Both Lu and Grace have shared a love of Chinese watercolour painting ever since Lu took her daughter to her first Chinese painting class at the age of seven. Grace feels that their contrasting artistic strengths mirror their differing personal strengths.
"Mum's [signature plant] was the Peony; a flower that required intricate twists of the brush and well throughout floral construction. They're also known to symbolise beauty and healing. Mine was the Bamboo; a plant that required one seamless stroke and confident precision.
You can't overthink the Bamboo, the certainty of the brush translates to the beauty of the plant. They're known to symbolise strength and growth...when I think about mine and mum's paintings, a lot about our fears and ambitions come to mind.
Mum thought about things a lot. About her relationship with her mother, how she didn't want to project her fears onto me, how she wanted to intricately curate a well-rounded childhood for me. Every thought of hers, was like every fragile petal off the Peony. Whereas I didn't overthink, at least when I was young, I could be present and grounded in the stroke and not think about the next. Like how I trust in the process of my healing and lean into the growth I experience – because of the intentional childhood my mother gifted me. The thinking and planning that one does when painting a Peony, comes when the brush is hitting the page, whilst the thinking and planning that one does when painting bamboo, comes before the brush touches the paper.”

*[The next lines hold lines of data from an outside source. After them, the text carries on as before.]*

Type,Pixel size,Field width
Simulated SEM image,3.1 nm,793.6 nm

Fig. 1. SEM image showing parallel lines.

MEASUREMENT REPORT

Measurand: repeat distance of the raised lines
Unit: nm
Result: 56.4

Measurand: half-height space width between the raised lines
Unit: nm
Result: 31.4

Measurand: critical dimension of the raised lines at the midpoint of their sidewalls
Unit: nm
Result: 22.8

Grace also sees parallels between the dualistic relationship between the peony and bamboo, and her relationship with her mother:
"Although the two plants are at each side of the spectrum, they're usually painted together to show the yin and yan[g] in the artform; a motif that Chinese mother and daughters share. The notion that no matter how painful the relationship can be due to childhood emotional enmeshment in Chinese families, the pair are still drawn together and share great chemistry."
Grace grew up in Pōneke/Wellington with her Chinese mother and Taiwanese father. Her relationship with her parents, and particularly her mother, has been central to her personal mental health journey – this is detailed in her article ‘4-days-as-me’ in the zine Unravelling Threads: Asian mental health (Te Papa, 2022).